Tim Garner grew up hoping to become a jockey. When he physically outgrew his racing dream, he discovered another: shoeing horses.

Garner dreamed of racing horses as he grew up, dedicating time his time to them before and after school.

“By the time I was 12, I would get seven horses galloped for exercise before school at $5 a head in the early ’80s,” Garner told the Cleburne Times-Review, but it wasn’t sustainable.

“I was galloping all those horses, but when I was 15 they [saw] that I was going to get too big,” says Garner. “So all I ate was breakfast and drank tea the rest of the day, but I still grew.”

But, Garner would not give up a life of working with horses. So he worked with a farrier.

“I’d keep galloping horses in the morning and then I’d [shoe] one or two horses every day,” he says.

At the time, the shoer told him not to go to school.

“The horseshoer said to just work with him because I would have to do that anyway,” he says.

According to Garner, the experience was positive.

“He always built my confidence up. I can just imagine how terrible I was,” he says. “He was always just real positive.”

Upon being forced into retirement, the man entrusted Garner to take over his biggest barn.
Garner doesn’t regret it. He intends to cut back, after 30 years of shoeing in Johnson County, Texas, but he won’t stop. “This is certainly a hard job, but I like it,” he says.

“There is more than just learning how to do it. It’s being able to get under the horse and handling the horse while doing art,” says Garner. “At first, it is really hard to figure that out. You’re getting jerked around quite a bit.

“Now, no matter how they act, I can do it without myself being stressed.”

He shoes a variety of horses.

“I did one yesterday that just won $1.9 million. But, I do the same job on those kids’ horses as I do those million dollar horses.”

Mike White, one of Garner’s customers, has used him as a farrier for more than 10 years and highlights his caring.

“It’s not just about the horses; he cares about the families, too,” says White. “He comes to my kids’ baseball games.”

Garner doesn’t plan to stop anytime soon.

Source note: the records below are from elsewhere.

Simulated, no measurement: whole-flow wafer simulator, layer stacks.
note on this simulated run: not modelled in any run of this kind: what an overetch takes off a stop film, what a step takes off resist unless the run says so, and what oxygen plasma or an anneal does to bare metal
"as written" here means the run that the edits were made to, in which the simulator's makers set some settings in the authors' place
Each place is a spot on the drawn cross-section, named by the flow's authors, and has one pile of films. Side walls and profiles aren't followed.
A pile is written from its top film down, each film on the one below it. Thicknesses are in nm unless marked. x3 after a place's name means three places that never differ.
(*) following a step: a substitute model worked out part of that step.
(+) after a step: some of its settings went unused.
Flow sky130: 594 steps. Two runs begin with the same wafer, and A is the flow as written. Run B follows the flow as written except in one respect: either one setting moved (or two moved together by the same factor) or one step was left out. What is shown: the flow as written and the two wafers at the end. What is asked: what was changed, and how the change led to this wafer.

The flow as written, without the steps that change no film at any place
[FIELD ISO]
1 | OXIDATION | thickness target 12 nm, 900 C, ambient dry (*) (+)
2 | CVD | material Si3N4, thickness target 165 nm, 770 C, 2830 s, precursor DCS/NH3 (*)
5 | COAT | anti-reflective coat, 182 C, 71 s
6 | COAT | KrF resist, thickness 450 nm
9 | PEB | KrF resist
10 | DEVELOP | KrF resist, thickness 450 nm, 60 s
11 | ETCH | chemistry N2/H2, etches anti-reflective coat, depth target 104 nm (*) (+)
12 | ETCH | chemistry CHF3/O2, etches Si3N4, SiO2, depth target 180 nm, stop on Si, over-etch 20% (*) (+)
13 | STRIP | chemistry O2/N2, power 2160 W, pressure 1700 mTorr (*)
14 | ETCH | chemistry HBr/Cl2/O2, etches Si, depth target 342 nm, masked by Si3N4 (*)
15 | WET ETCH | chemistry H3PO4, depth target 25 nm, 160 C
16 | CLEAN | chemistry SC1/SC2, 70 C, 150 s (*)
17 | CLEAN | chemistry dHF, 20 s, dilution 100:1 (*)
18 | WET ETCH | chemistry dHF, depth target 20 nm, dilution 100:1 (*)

“My hero, last year at 90 years old, was still shoeing horses over at the race tracks,” he says. “I asked him why he was shoeing horses and he looked at me and said, ‘Because when I quit I will be an old man.’”

So Garner continues shoeing.

“You will never run out of work,” he says. “You can do as much or as little as you want. Here soon, I hope to be doing a little less, but I will still be doing it.”